Please refer to BR-SV-20 and BR-SV-21 for additional related guidance.

Rationale:

Oversubscription can jeopardize meeting Service Level Agreements (SLA). In Production applications, this can result in sub-par performance and potentially impact application security. This is critical because any system processing CMS data is a Production system.

Please refer to CMS TRA Foundation, CMS Processing Environments for a formal definition.

BR-SV-9: Use Storage Quotas for Virtual Machines

Storage quotas must be enacted on a per-user and group basis.

Rationale:

Using quotas helps prevent filling file systems and object storage, which can lead to service failure and raise vulnerability to a denial-of-service attack.

BR-SV-10: ATO(ed) Environment VMs and Resource Pools Must Not Be Shared between Zones

Rationale:

A virtual machine can only exist in one zone—otherwise compromise of one virtual machine can lead to compromise of multiple zones, nullifying the advantage of defense-in-depth architecture.
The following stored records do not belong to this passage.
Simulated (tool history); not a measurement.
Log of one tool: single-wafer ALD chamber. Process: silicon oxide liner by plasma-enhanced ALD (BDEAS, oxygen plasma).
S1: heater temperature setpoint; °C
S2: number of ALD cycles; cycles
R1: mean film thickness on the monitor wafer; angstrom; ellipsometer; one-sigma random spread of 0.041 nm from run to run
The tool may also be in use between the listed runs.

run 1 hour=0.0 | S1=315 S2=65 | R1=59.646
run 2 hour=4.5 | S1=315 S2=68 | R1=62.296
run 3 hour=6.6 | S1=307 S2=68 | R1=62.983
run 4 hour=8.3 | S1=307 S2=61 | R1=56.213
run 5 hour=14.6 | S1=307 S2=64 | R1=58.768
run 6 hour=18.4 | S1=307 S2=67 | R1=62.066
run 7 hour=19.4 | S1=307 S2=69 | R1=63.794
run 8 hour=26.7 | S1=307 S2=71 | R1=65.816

RP-SV-11: Collect Virtualization Performance Metrics

CMS must gather virtualization server and VM performance metrics on a consistent basis to ensure maintenance of proper resource allocation.

Rationale:

Along with traditional server performance monitoring, virtualization technology offers additional performance metrics that may be useful to monitor.

BR-SV-12: Perform Asset Management of Virtual Instances

All virtual instances resources must be tracked in an asset management database, provided either by CMS or the hosting provider, and must provide a cross-reference to the host server hardware and host operating system.

Rationale:

Virtual instances must be identified in a durable form (such as Object Identifier [OID]) to track the use of assets and perform crosswalks between security and audit logs and virtual instances.

Related CMS ARS Security Controls include: CM-8 - Information System Component Inventory.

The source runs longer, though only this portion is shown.